Syncronicity

Everyday Adventures

So today Palmie and I were discussing the merits of potential home-ownership.

Basically, two years ago I figured by now I’d be putting a downpayment on a small home of my own or getting ready to. Obviously I haven’t nor am I about to, so what happened? Well, one thing led to another, my absolute brain-failure when it comes to the concept of saving money, and I’m still not fully unpacked here. In the interim, I’ve discovered that it’s not all that important to me after all.

I’m single. Likely to stay that way for all intents and purposes, at least as far as my living arrangement is concerned. I don’t have kids. Another thing that I sincerely doubt will change. So while it might be nice to call some place mine, let’s face it: it wouldn’t really be mine for 30 years, provided I stayed there the entire time and didn’t refinance or move after 7 years which was the industry standard back when I took my mortgage broker license training. So I’m 31 now and if I bought a home in the next 4 years I’m looking at having a house payment for 30 years. Not to mention the burden of upkeep and property taxes which, honestly?, scare the living daylights out of me. Something about a whamo! once-a-year bill that makes me queasy.

The benefits of being able to do what I want with a place just don’t make me all aquiver.

But then there was the equity issue. What do I really need equity for? I mean, going back to the singlehood thing: there’s no one to benefit from it in the long run. What am I going to use it for? Improvements to the house I’ve been paying for all those years? Or maybe to pay off credit card debt that’s accrued thanks to surprise upkeep issues or things of that nature. I’m just not compelled. Then there’s also the alone-issue with a house: if I have too much open space around me I feel a bit vulnerable and nervous. The irony is that I’m actually claustrophobic. Go figure.

Palmie, on the other hand, would love nothing more to live in a secluded country area. She needs things like a yard and only people she wants around, that sort of thing. Me? I prefer a little more community, even if I don’t actually know my neighbor’s names.

Then I said it: My be-all end-all would be some industrial concrete-and-steel loft area decorated in black and white with occasional splashes of accent color. Some place open but, as lofts go, connected to other properties. Open, maleable space. Might even be enough to quell the slight gyspy tendency that comes from having moved so often as a child.

She replied that I’d actually have a better chance of finding a treehouse than some ultra-modern loft.

Then I opened the mail.

Included in today’s batch was a postcard touting a survey on, essentially, the feasibility of live/work spaces for artists. If you’re interested in participating in the survey, go to artspacetallahassee.org and check it out.

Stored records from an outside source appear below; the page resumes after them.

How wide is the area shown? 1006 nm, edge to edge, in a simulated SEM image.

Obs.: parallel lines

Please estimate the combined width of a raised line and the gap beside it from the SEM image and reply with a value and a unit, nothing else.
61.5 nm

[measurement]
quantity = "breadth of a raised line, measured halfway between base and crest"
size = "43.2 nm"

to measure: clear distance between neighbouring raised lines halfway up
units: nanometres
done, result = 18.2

Dude, a planned artists community? A home with built-in or adjacent studio space? Community special-task areas, gallery space, etc? Living in a hive of creativity? I’m so there! Granted, I’m not a full-time working artist by any means, but that also means I’d be able to pay my bills. There are upsides to having a day job, you know.

Palmie said it was a sign. I just say it’s what can happen when you toss out to the Universe what you really want; even to someone who has no ability to supply that desire.

Truthfully, my current apartment really isn’t all that bad. The one thing I wish it had is washer-dryer hook-ups. The laundry room is only a building away and Mom’s is about a 5 min drive if I’m low on quarters, but still, that would be the one main convenience that I lack. That and slightly better soundproofing. But even then, it’s not so bad. I recently renewed my lease for a third year, so I’ll be hear at least until next June. Maybe then I’ll decide to upgrade a bit, but I don’t see myself buying any property in the immediate future. I’ll stay a renter, with someone else to cover upkeep and repairs.

The upshot here, however, is that I do feel a bit of a kick in the ass to get some work done on the Abyss. Perhaps I’ll drum up enough energy to tackle the space in there so I can actually start working in there, instead of here at the dining room table, or on the couch.